# Keras Tutorial
This will just be a quick intro to the functionality of Keras. The network itself will be complete functionable and able to train as is but I encourage you to play around with it! Here is a list of possible things you could change to observe different results.
- Number of layers
- Size of layers
- Types of layers
- Optimization function
- Error function

In [1]:
#Import all the functionality we will need. If you are going to use
#other layers or error functions then make sure you are importing
#the correct modules!
import numpy as np
from keras.datasets import mnist
from keras.models import Sequential
from keras.layers.core import Dense, Dropout, Activation, Flatten
from keras.layers.convolutional import Convolution2D, MaxPooling2D
from keras.utils import np_utils

Using Theano backend.


Using gpu device 0: GeForce GTX 980 (CNMeM is disabled)
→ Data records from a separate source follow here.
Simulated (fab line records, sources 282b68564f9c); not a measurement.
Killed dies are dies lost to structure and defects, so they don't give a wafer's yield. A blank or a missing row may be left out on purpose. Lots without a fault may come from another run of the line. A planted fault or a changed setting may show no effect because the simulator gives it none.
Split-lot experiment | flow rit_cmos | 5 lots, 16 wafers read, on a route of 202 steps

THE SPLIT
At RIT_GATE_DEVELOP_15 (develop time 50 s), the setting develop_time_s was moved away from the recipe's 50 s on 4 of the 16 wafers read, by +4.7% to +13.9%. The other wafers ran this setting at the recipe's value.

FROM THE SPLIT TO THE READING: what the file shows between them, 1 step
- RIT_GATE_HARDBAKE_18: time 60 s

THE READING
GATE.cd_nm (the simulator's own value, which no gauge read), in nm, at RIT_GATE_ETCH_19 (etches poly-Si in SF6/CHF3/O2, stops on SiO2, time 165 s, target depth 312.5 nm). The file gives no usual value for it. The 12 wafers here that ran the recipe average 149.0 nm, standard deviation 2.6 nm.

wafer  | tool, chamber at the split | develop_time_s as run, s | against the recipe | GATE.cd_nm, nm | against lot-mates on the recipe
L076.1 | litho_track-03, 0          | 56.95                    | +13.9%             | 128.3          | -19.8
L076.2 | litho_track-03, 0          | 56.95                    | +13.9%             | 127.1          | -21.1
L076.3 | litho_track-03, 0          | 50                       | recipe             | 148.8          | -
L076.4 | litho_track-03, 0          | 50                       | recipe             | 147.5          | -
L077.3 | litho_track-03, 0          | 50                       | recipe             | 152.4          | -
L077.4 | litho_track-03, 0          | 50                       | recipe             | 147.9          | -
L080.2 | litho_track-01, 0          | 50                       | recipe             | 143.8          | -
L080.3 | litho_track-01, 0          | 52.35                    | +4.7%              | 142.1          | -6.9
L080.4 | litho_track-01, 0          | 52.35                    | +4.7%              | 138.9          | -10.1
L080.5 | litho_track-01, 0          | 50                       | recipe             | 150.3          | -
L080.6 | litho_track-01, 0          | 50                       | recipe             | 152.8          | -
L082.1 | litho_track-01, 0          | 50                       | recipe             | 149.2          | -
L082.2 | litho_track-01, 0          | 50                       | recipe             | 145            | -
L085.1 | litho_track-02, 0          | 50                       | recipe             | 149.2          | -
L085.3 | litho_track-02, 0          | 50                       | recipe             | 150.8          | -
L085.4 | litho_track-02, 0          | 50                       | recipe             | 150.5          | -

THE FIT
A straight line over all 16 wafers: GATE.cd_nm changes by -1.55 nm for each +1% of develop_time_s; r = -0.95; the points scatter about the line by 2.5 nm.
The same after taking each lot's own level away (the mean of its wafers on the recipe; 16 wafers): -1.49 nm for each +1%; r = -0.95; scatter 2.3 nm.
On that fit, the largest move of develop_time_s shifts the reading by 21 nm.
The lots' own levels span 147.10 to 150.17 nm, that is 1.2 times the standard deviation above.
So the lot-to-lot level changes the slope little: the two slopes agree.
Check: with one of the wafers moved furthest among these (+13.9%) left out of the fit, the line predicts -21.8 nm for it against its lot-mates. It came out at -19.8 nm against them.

## Setting Hyper-Parameters
Recall that hyperparameters are not parameters that we can train like the weights of the connections but we must define. Some examples are the number of output classes, batch sizes, epochs, layer sizes, etc. 

In [2]:
#Set parameters
nb_classes = 10
batch_size = 256
nb_epoch = 10

## Import the Dataset and Pre-process It
Keras comes with the MNIST dataset built in so you can quickly test out your networks. It is also important to make sure your data is preprocessed before throwing it at a network. Some good things to do is subtracting the mean, scaling the variance, etc. Then we must make sure our data is the righ shape to give the network

In [3]:
(X_train, y_train), (X_test, y_test) = mnist.load_data()

#Preprocess data
X_train = X_train.reshape(X_train.shape[0], 1, 28, 28)
X_test = X_test.reshape(X_test.shape[0], 1, 28, 28)
X_train = X_train.astype("float32")
X_test = X_test.astype("float32")
X_train /= 255
X_test /= 255

# convert class vectors to binary class matrices
Y_train = np_utils.to_categorical(y_train, nb_classes)
Y_test = np_utils.to_categorical(y_test, nb_classes)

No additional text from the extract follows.